This story was originally published by Inside Climate News and appears here as part of the Climate Desk collaboration
The American beef industry knew that raising cattle was a significant source of planet-warming emissions as early as 1989, but scrambled to discredit public efforts to lower beef consumption in the following years, according to new research.
The livestock industry’s impact on climate change became widely known with a bombshell United Nations report published in 2006, called Livestock’s Long Shadow, which was the first major effort to calculate the greenhouse gas emissions from livestock production. The report made clear that reducing emissions from cattle and dairy production was crucial for slowing the climate crisis.
But a pair of recent studies, one published Tuesday, says the American livestock industry was aware of its climate impact much earlier than the mid-aughts, and like the oil industry—which was similarly aware of its impacts decades earlier than its first public acknowledgments—attempted to obfuscate its role in heating the atmosphere.
“We failed to appreciate how long the meat industry’s been involved in climate obstruction,” said Jennifer Jacquet, a primary author on both of the new studies whose previous work has tracked the industry’s efforts to distance itself from its climate impacts.
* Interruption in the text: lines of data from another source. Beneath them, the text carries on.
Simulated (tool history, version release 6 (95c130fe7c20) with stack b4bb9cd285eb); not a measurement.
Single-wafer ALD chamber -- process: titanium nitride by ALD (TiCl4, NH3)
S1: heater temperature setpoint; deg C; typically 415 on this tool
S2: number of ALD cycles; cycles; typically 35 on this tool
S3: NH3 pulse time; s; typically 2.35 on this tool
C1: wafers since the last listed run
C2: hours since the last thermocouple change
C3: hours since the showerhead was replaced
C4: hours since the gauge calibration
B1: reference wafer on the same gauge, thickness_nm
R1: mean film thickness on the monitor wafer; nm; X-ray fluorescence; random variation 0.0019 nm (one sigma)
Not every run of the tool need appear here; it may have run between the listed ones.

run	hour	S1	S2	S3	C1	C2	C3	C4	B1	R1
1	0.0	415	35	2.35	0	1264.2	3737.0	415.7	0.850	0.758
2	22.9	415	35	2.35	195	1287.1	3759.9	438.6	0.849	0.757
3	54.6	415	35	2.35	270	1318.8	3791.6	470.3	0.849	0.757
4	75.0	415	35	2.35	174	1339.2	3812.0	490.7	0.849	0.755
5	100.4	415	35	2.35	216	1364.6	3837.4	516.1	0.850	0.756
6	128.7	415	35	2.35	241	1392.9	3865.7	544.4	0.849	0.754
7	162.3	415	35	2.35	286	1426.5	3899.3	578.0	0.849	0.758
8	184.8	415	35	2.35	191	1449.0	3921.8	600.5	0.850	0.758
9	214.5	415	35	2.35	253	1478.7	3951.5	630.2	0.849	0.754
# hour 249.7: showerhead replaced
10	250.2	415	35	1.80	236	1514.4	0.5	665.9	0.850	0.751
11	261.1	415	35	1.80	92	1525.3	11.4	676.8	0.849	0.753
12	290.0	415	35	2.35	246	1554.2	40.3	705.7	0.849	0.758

Jacquet, a professor of environmental science and policy at the University of Miami, noted that the 2006 UN report represented an inflection point, not only making the public aware of livestock’s climate impact, but putting the industry on notice that it could potentially be targeted for regulation. The report said that livestock’s climate emissions—which come from converting forests to pasture, growing feed, methane-emitting cow burps and manure storage—were about 18 percent of the global total, more even than the transportation sector.
After that report’s publication, the livestock industry funded research that challenged the UN report’s findings. UN researchers revised the number to 14.5 percent in a subsequent report, and some said they had been pressured by industry lobbyists to reexamine the initial report’s findings.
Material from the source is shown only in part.